The DWP rejected Ms Griffiths' grievance and this decision was upheld on appeal.  Ms Griffiths brought an employment tribunal claim alleging that there had been a failure to make reasonable adjustments.

Employment tribunal decision

The employment tribunal rejected Ms Griffiths' claim.  It found that Ms Griffiths had not been treated less favourably than any non-disabled persons would have been and that the operation of the attendance policy did not, therefore, put Ms Griffiths at a particular or substantial disadvantage when compared to non-disabled colleagues.  Ms Griffiths appealed.

EAT decision

The EAT considered previous case law that had arisen in similar situations.  It noted that the case law had established that "in order to uphold a claim that there has been a breach of the duty to make reasonable adjustments and, thus, discrimination – [the Employment Tribunal] must be satisfied that there is a provision, criteria or practice which has placed the disabled person concerned not simply at some disadvantage generally but at a disadvantage which is substantial…in comparison to persons who are not disabled." 

In light of this, the EAT found that the tribunal's finding that Ms Griffiths was not being put to any substantial disadvantage in comparison to non-disabled employees was correct.  The duty to make reasonable adjustments did not therefore arise.

If it had, the EAT stated that it would not have found the adjustments sought by Ms Griffiths to be reasonable in any event.  In reaching this conclusion, the EAT accepted the argument that the purpose of "reasonable adjustments" is to enable a disabled employee to carry out his work or to return to work after a disability-related absence.  The adjustments sought by Ms Griffiths related to how her absence from work should be treated.  It therefore fell outside the scope of the reason for which reasonable adjustments are required.

Comment

This is a helpful case, which will reassure employers that attendance policies involving the operation of trigger points will not automatically disadvantage disabled employees.  Similarly, a failure to exercise any discretion provided for in the policy will not automatically amount to a failure to make reasonable adjustments.

However, it could be argued that had Ms Griffiths brought a different type of claim she might have succeeded.  The policy in question did contain a discretionary power to adapt the trigger points for disabled employees.  It could not therefore be argued to be indirectly discriminatory because it would not necessarily put disabled employees at a particular disadvantage compared to non-disabled colleagues.

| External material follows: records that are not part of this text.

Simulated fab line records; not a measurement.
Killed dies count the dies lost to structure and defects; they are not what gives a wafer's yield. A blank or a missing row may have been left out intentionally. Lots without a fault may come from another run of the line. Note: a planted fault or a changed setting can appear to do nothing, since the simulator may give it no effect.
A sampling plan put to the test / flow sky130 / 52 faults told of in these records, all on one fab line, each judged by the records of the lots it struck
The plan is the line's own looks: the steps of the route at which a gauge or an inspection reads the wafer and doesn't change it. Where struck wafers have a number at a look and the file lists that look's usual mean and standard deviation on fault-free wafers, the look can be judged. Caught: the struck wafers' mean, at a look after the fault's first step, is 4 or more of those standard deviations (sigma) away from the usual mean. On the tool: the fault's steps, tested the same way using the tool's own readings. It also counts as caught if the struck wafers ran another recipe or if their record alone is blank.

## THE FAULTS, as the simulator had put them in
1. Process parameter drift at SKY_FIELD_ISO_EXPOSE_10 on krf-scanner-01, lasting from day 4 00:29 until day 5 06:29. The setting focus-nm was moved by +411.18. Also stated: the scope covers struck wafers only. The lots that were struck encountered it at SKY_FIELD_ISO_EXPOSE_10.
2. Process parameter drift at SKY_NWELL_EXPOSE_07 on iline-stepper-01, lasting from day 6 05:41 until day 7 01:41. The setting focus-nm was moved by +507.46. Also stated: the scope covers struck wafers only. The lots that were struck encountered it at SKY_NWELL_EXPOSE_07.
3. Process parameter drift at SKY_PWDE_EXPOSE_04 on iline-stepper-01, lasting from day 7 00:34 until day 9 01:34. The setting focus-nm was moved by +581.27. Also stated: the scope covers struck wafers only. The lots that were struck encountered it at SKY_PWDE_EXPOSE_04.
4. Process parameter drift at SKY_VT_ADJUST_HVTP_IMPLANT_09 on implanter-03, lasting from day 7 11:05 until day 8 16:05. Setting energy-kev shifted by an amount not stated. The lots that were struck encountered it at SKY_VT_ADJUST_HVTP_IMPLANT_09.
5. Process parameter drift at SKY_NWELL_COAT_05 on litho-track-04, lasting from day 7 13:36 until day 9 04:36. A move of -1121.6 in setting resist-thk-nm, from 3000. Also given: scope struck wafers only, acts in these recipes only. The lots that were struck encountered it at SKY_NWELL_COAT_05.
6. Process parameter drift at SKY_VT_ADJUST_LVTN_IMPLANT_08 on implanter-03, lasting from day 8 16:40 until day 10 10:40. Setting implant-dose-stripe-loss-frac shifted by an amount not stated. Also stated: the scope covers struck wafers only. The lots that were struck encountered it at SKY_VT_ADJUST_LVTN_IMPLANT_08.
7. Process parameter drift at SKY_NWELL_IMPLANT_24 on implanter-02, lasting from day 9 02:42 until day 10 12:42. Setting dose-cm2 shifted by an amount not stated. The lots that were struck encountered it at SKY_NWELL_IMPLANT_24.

However, a claim for discrimination arising from a disability may have had more traction.  This type of claim would require Ms Griffiths to have demonstrated that she had been treated unfavourably because of something arising in consequence of her disability.  Her lengthy absence clearly arose in consequence of her disability and Ms Griffiths was treated unfavourably.  She would not have needed to point to a comparator and a claim under this section of the Equality Act is therefore more likely to have succeeded.  To defend the claim, DWP would have needed to demonstrate that its treatment of Ms Griffiths could be objectively justified.  The operation of an attendance policy so as to monitor and encourage employee attendance is very likely to be considered a legitimate aim; the key question will therefore be whether in the specific circumstances, a failure or refusal to soften the impact of an attendance policy in respect of disabled employees is proportionate.

It is therefore important that, despite the seemingly positive nature of this decision, employers do not take a "one size fits all" approach to sickness absence.